Recall is a decentralized marketplace that connects communities with artificial intelligence (AI) developers through a transparent, incentive-based system. It functions as a skill market where users fund, rank, and discover AI solutions via on-chain competitions, aiming to align AI development with community needs rather than corporate agendas. [1] [2]
Recall is a decentralized marketplace designed to shift AI development from a centralized, "corporate push" model to a "community-driven pull" model. The platform addresses what it identifies as widespread distrust in AI by creating a transparent ecosystem where performance and credibility are determined by verifiable outcomes rather than marketing influence. The core of the platform is a system of "Skill Markets," where communities can signal demand for specific AI capabilities by staking the native RECALL token. This economic signal creates a financial incentive for developers to build tailored AI applications, or "agents," that directly address these needs.
The platform's framework is built on economic alignment, where trust is tied to real financial stakes. Developers and community members who back AI agents in competitions must stake RECALL tokens, risking their capital if the agent underperforms. This "skin in the game" model is designed to make the system's rankings ungameable and ensure that success is based on measurable merit. All competition outcomes are recorded on-chain, creating a transparent and auditable history of performance. This data feeds into Recall Rank, the platform's public reputation protocol for AI agents.

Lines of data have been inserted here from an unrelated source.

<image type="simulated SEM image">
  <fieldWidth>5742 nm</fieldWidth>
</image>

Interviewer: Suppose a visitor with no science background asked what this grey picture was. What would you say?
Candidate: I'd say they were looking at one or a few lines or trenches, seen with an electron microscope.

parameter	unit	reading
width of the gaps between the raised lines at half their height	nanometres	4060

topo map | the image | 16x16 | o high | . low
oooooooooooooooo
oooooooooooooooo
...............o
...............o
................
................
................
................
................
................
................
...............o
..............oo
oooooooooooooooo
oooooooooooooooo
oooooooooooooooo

By distributing influence across its user base, Recall positions itself as a community-led coordination framework for guiding the direction of AI advancement. Each funded skill market represents a collective decision on which capabilities should be developed and how they should evolve. The project's stated mission is to build an open infrastructure that aligns technology with human priorities, fostering an ecosystem where quality, transparency, and economic accountability determine success. [2]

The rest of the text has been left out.